Choosing a Topic for a Research Paper or Presentation

Quick Tips

If you have an assignment or project, how much time do you have? How long/how involved does the paper or presentation need to be?

Are you working alone, or in a group? This influences the topic you can choose, as some topics will be a better choice if the length of the paper or the time until the due date is short, and some topics are easier to deal with as a single author vs. a group.

  • One person I spoke with planned to write a paper on water pollution. I asked "When is it due?" "A week." "How long does it need to be?" "Five pages." They had started with the topic of water pollution, which is too broad to be well-covered in five pages. We talked more and and decided that they could find enough information to write a paper on local controversies between the states of Oklahoma and Arkansas on pollution of the White River. That made a concrete topic that could be reasonably covered in five pages. I wouldn't use that topic now, but you can see how thinking it through might work.

If you have been assigned a topic, how long it will take will still be influenced by what you know and when it's due.

What kind(s) of supporting information do you need-- a single fact, an opinion, a simple analysis, an in-depth discussion, or more? Some things show up in specific places and not others, or are easier to find quickly in certain places. Facts such as boiling points or other technical information are easier to find in handbooks.

Are specific types or numbers of sources required? sometimes articles from peer-reviewed or scholarly journals are required (see the box for a definition of peer review).

How much do you know about your topic? If it is an assigned topic, is there a facet or aspect that interests you in particular or more than the main topic?

Have you procrastinated? If so, you aren't alone. Talking to librarians may be even more helpful when time is short.

It is far easier to keep track if you record the information about your sources as you go. We offer Endnote Basic and can help with some other citation managers in the Libraries.

Peer-reviewed? Scholarly?

Peer review is the process by which articles or other works are critiqued before they are published. Authors send articles to an editor, who decides whether the work should be forwarded to reviewers for the journal. The most stringent form is anonymous or blind review, where neither the author nor the reviewers know whose work is being examined by whom. This helps reduce bias.

Reviewers are usually well-published researchers and experts. They return the articles to the editor with remarks and recommendations-- usually publish as is (rare), publish if edited or changed in specific ways, or don't publish. Editors most often go with the recommendation of the majority of the reviewers.

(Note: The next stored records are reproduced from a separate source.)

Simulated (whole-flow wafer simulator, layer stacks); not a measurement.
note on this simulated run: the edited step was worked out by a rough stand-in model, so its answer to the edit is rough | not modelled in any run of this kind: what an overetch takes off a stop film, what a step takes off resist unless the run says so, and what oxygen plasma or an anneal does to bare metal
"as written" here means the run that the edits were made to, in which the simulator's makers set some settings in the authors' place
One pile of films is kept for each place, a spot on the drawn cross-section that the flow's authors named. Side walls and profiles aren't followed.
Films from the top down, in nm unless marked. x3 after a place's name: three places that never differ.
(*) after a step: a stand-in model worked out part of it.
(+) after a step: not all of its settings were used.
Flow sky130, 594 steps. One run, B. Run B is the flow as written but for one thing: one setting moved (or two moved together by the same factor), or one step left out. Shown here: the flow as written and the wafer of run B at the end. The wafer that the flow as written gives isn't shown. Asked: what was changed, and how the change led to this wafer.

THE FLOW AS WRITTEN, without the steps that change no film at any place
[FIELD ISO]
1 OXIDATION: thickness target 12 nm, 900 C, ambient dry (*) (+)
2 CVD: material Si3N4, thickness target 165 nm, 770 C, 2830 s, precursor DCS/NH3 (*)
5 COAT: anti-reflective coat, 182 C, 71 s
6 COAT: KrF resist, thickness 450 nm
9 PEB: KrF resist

The process is intended to improve the studies published-- more eyes on a project, and one's reputation on the line with peers, tends to improve the quality of what's published. There are cases where it hasn't worked, and critics of the peer review cycle (some claim that it limits innovative studies, among other issues), but it is the best system that has been developed to this point.

Peer-reviewed or referreed or scholarly are often descriptions used interchangably for reputable journals. Not all scholarly journals are peer-reviewed, but many are.